Icon and ICM do not appear to be asking for money upfront in the form of minimum guarantees, but are instead asking to hear details of the distributors' marketing plans and p&a commitments.

Although one of those present at the screening described it as a " beauty contest", the real question for distributors is whether they want to be associated with the film. Although it is not likely to be released until Easter next year, The Passion has already stirred up a storm of controversy. This has included front-page stories in the New York Times and protests from Jewish lobby groups, who fear the film is anti-Semitic. It has even been criticised by some Catholic theologians.

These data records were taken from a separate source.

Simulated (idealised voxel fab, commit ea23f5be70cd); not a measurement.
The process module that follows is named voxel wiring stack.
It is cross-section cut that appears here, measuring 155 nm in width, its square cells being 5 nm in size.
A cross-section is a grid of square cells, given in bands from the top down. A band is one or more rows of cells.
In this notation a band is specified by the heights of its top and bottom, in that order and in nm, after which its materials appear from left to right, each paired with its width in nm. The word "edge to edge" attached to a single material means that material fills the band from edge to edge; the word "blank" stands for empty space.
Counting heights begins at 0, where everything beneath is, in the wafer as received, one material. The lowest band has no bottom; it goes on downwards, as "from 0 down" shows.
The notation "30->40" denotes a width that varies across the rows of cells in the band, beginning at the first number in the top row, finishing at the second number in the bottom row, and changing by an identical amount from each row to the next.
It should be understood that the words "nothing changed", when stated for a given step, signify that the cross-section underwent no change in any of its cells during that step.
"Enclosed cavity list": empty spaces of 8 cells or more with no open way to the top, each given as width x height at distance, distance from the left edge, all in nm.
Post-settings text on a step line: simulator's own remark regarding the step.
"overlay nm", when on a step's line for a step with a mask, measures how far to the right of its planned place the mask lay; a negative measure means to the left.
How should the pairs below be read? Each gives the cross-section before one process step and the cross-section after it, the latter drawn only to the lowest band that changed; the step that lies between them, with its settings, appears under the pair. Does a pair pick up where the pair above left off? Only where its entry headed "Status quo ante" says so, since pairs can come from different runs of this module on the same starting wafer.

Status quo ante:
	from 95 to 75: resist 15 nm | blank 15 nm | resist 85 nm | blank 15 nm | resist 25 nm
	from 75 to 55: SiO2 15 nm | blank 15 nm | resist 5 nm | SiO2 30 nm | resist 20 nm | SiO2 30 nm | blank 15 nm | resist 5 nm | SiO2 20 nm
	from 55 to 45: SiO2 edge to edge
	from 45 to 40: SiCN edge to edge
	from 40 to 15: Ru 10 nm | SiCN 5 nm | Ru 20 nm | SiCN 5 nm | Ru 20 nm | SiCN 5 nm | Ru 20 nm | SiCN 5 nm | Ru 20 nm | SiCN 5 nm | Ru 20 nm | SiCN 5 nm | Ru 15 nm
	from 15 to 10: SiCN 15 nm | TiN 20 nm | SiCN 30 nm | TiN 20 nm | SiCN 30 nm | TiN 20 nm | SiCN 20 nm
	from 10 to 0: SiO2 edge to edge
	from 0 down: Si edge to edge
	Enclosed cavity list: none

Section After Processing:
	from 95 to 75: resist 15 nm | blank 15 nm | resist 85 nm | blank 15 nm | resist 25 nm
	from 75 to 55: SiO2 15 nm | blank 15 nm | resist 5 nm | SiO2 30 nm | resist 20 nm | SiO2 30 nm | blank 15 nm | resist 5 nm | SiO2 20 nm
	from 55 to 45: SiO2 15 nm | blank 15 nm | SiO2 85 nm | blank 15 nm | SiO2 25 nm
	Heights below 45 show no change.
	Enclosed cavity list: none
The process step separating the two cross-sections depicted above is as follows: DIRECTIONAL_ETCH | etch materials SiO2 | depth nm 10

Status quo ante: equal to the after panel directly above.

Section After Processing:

One of the distributors who saw the Rome version said: "it establishes differences between the different religions more than it is anti-Jewish."

The other problem for potential distributors is the film's commercial potential. Quite apart from the poor box office track record of religious films, is The Passion's language. The film was shot in ancient languages Latin and Aramaic which are no longer in everyday spoken use. When the self-financed picture was announced Gibson, who directs and produces, was adamant that it would be released without sub-titles or dubbed versions. The Rome screening is understood to have used a video projector and partial English sub-titles.

But Gibson, who has screened earlier versions of the film for political and religious leaders in the US and showed four-minutes of edited highlights to distributors at last month's Australian Movie Convention, has already compromised at least once. He told The New Yorker magazine that as proof of his desire to avoid religious confrontation he has cut a scene where Caiaphus curses Pontius Pilate and his ancestors. Distributors said they the version they saw was not at the stage of "picture lock".

Icon CEO Nick Hill and head of sales Simon Crowe were both in Toronto and did not return Screen International's calls for comment.